Split grok pattern


#1

Hey,

I have just recently started using logstash and am still getting my head around it.
Is it possible to run a grok filter to match a pattern then split it into two fields or get other values out of it?

For example I have been testing my patterns on: https://grokdebug.herokuapp.com/
If i use the debugger to match say http://www.google.com to %{URI:test}
Is it possible to also get the HOSTNAME out of URI?
URI > URIHOST > HOSTNAME
URI %{URIPROTO}://(?:%{USER}(?::[^@]*)?@)?(?:%{URIHOST})?(?:%{URIPATHPARAM})?

On the debugger I get the output.

{
"test": [
[
"http://google.com"
]
],
"URIPROTO": [
[
"http"
]
],
"USER": [
[
null
]
],
"USERNAME": [
[
null
]
],
"URIHOST": [
[
"google.com"
]
],
"IPORHOST": [
[
"google.com"
]
],
"HOSTNAME": [
[
"google.com"
]
],
"IP": [
[
null
]
],
"IPV6": [
[
null
]
],
"IPV4": [
[
null
]
],
"port": [
[
null
]
],
"URIPATHPARAM": [
[
null
]
],
"URIPATH": [
[
null
]
],
"URIPARAM": [
[
null
]
]
}

I'm interested in my field "test" but also would like the field HOSTNAME out of it. Obviously the value is there but I'm not sure how to get it as a field into elasticsearch.


(Pemontto) #2

You can create your own pattern based off the existing URI pattern and make it capture those fields e.g.

The original pattern:

%{URIPROTO}://(?:%{USER}(?::[^@]*)?@)?(?:%{URIHOST})?(?:%{URIPATHPARAM})?

Customised pattern:

%{URIPROTO:uri_proto}://(?:%{USER:user}(?::[^@]*)?@)?(?:%{URIHOST:uri_host})?(?:%{URIPATHPARAM:uri_param})?

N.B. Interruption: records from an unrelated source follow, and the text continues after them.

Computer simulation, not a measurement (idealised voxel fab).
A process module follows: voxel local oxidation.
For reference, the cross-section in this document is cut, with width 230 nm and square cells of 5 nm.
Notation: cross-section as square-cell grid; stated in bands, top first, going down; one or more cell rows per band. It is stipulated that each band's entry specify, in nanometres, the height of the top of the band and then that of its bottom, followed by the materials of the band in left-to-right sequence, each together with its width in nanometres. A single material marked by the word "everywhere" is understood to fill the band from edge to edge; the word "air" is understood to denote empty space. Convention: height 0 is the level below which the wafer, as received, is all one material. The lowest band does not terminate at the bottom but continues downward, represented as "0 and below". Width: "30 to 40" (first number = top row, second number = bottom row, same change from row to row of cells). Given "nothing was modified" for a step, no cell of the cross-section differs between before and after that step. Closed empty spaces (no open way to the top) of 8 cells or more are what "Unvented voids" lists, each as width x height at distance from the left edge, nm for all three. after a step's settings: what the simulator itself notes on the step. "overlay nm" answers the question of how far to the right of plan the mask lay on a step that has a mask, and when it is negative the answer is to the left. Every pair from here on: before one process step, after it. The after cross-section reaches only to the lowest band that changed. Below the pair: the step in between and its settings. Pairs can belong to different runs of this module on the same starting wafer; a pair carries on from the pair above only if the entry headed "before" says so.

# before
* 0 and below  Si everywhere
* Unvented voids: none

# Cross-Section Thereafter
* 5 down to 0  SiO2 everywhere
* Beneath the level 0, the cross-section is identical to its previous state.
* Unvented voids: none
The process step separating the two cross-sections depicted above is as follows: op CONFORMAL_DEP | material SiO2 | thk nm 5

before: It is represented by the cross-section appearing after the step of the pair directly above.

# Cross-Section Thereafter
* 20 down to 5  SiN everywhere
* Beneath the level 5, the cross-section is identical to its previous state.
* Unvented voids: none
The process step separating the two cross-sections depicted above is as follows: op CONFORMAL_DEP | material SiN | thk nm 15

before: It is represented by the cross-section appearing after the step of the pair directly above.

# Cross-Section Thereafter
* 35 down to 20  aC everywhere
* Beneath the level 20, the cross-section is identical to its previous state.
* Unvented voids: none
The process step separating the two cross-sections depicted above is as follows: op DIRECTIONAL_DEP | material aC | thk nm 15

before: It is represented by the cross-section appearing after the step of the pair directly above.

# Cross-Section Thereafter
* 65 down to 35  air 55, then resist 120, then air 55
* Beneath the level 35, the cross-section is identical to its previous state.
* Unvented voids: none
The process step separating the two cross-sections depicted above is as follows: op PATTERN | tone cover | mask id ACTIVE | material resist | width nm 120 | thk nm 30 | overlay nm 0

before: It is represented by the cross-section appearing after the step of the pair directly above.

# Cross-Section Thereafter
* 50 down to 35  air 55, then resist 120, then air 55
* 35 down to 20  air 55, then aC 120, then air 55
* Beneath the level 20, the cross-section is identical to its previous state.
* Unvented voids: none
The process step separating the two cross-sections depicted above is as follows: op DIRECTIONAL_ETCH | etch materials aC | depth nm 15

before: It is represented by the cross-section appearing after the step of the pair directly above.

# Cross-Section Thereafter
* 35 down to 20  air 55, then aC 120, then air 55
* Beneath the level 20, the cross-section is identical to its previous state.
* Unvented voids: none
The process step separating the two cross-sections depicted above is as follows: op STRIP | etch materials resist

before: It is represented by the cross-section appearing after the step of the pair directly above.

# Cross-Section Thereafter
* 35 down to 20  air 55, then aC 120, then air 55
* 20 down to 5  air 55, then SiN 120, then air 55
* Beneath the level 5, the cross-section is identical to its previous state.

This will extract all the fields out like so

{
  "uri": [
    "http://www.google.com"
  ],
  "uri_proto": [
    "http"
  ],
  "user": [
    null
  ],
  "uri_host": [
    "www.google.com"
  ],
  "port": [
    null
  ],
  "uri_param": [
    null
  ]
}

You can then call this MY_URI or similar and add it to a custom patterns file, or just use the raw pattern in your config in place of %{URI}. You can also test custom patterns in the debugger by selecting the "Add custom patterns" checkbox.


#3

Thanks for the info.
After reading through that it actually makes perfect sense to do this. I managed to make my own filter for this and its working well!

Cheers.


(system) #4